A high school student in the north-central province of Nghe An may not be able to attend an international science competition in the United States, though selected by the Vietnamese education ministry, after having his visa application rejected twice.
Mai Nhat Anh, a 12th-grade student at Phan Boi Chau High School, was chosen by the Ministry of Education and Training to participate in the 2018 Intel International Science and Engineering Fair (Intel ISEF) in Pennsylvania, U.S. from May 13 to 19.
Anh and his classmate, Phung Van Long, were supposed to attend the event together to present their project which won first prize in a national contest in late March.
Their invention is among Vietnam’s eight entries to the competition.
So far, however, only Long has been granted approval for a visa while Anh’s application has been rejected twice, on April 16 and May 2, by the U.S. Embassy in Vietnam.
“The interviews lasted only about two minutes. I answered all the questions very clearly. It was quite shocking that my application got rejected,” Anh recalled.
According to Mai Van Quyen, Anh and Long’s teacher, the two students have been making careful preparations for their participation in the Intel ISEF.
The education ministry has already signed up the project and the two young inventors for the event.
|Mai Nhat Anh (R) and Phung Van Long (L) discuss their project with their teacher, Mai Van Quyen. Photo: Tuoi Tre|
If only one of them makes it to the competition, the project could be disqualified, Quyen elaborated.

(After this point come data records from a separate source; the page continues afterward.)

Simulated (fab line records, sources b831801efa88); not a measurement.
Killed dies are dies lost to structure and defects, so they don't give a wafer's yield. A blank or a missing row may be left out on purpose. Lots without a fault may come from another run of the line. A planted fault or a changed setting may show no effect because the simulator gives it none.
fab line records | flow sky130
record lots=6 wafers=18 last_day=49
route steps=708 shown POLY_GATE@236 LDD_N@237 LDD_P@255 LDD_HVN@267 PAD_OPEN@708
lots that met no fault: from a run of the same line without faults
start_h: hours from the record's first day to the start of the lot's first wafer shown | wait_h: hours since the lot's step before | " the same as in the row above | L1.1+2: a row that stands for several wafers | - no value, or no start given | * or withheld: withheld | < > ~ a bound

Nguyen Xuan Thanh, an official from the Ministry of Education and Training, stated that the agency had sent a document to the U.S. Embassy to ask for their support in the visa issuance for the Vietnamese participants in the global contest.
Regarding Anh’s case, the ministry will help him reapply for the visa so that he might still have the opportunity to participate in the event, Thanh stated.
Turning salt water into fresh water
Anh and Long invented a machine that can convert seawater into fresh water via distillation. It took them about seven months to complete the project.
The machine weighs about 70 kilograms and is able to produce a considerable amount of fresh water.
It can be used on long-haul fishing boats or at houses in coastal localities.
“In good weather conditions, the device can run entirely on solar power and is able to supply seven liters of fresh water a day. It works best in hot and sunny weather,” Anh explained.
“Seawater is an unlimited resource, while solar power is clean energy, thus our machine is completely eco-friendly,” Long said.
|Anh (R) and Long test their machine at a local beach. Photo: Mai Nhat Anh|
Anh and Long expect that their machine could be valued at VND10 million (US$440) if put into mass production.
The Intel ISEF, a program sponsored by the Society for Science & the Public, is the world’s largest pre-college science competition.
Each year, approximately 1,800 high school students from more than 75 countries, regions, and territories are awarded the opportunity to showcase their independent research and compete for on average $4 million in prizes.
This is not the first time that a Vietnamese student has his visa application rejected despite being selected by the education ministry to attend the Intel ISEF.
In 2017, Pham Huy, an eleventh-grader in the central province of Quang Tri, was also rejected twice by the U.S. Embassy.
After an article about Huy’s case was published in Tuoi Tre (Youth) newspaper, the boy received a phone call from the U.S. Embassy offering him a third interview to reconsider his visa application.
Huy was granted the document just in time for his flight booked for the same day.